Wang Da-hong, who studied at Cambridge University and Harvard University, is the first architect in Taiwan who acquired comprehensive Western knowledge in modern theory and applied it to Chinese architecture. For his contributions to Taiwan’s modern architecture movement, he received the National Award for the Arts in 2009 and the National Cultural Award in 2013.        

Born in Beijing and raised in Shanghai, Wang left China at the age of 13 to study in Europe and the U.S. In 1952, Wang relocated to Taiwan and started his career in Taipei. Despite an education based on the ideology of modernism, he sought to integrate Chinese traditions with what he learned in the West. For Wang, architecture is closely linked with the environment, and each building is a reflection of national history and past civilizations.

When it came to the National Dr. Sun Yat-sen Memorial Hall in 1972, Wang focused on making the space publicly available, creating a visitor-friendly government venue instead of following the norm of political hegemony in architecture. Although he did have to compromise on certain aspects, such as the palatial design of the sweeping roof, Wang successfully cultivated modern architecture with Chinese roots on Taiwan.

Other remarkable works include the Ministry of Foreign Affairs headquarters in the Bo’ai Special Zone; the Taipei Prison in Taoyuan County; his personal residence Hong-Lu Apartment (虹盧); and the Student Activity Center of the National Taiwan University campus, all of which reflect Wang’s modern influence on traditional Chinese architecture.

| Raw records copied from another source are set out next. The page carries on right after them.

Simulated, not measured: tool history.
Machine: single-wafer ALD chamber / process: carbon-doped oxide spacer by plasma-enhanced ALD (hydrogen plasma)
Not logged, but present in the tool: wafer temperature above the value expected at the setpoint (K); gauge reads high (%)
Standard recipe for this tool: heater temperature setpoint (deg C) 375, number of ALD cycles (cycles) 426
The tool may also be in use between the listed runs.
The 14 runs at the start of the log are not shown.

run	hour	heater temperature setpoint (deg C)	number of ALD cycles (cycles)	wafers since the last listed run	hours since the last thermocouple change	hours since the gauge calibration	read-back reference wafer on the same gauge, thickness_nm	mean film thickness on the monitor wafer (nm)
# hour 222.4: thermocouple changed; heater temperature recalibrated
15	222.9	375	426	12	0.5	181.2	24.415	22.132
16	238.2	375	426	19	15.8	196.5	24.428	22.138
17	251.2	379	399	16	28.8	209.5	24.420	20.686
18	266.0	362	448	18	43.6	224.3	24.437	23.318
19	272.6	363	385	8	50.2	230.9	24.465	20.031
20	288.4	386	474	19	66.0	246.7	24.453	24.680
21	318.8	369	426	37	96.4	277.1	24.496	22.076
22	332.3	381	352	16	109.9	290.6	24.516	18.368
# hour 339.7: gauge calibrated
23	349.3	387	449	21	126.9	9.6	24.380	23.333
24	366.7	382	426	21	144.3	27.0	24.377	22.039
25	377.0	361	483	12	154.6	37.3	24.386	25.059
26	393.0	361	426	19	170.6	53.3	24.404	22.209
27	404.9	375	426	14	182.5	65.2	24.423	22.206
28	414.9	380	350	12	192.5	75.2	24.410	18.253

Among all his blueprints, his design for a monument commemorating mankind’s first-ever landing on the moon is reputed to be Wang’s favorite work. It is a design expressing the modern concepts of simplicity and his respect for the universe. Though Project Selene was never built because of the geo-political issues of that era, the design of two tall towers that symbolized human arms reaching for the sky received high praise in the U.S.

As a groundbreaking architect in Taiwan, Wang created a new architectural style of his own and mentored those who became the nation’s contemporary leading architects. His innovative vision has brought new aesthetics to Taiwan’s architectural world since the 1950s and leads the modern movement of architecture, in which his works are forever reminiscent of Chinese cultural context within the modernist presentation in Taiwan.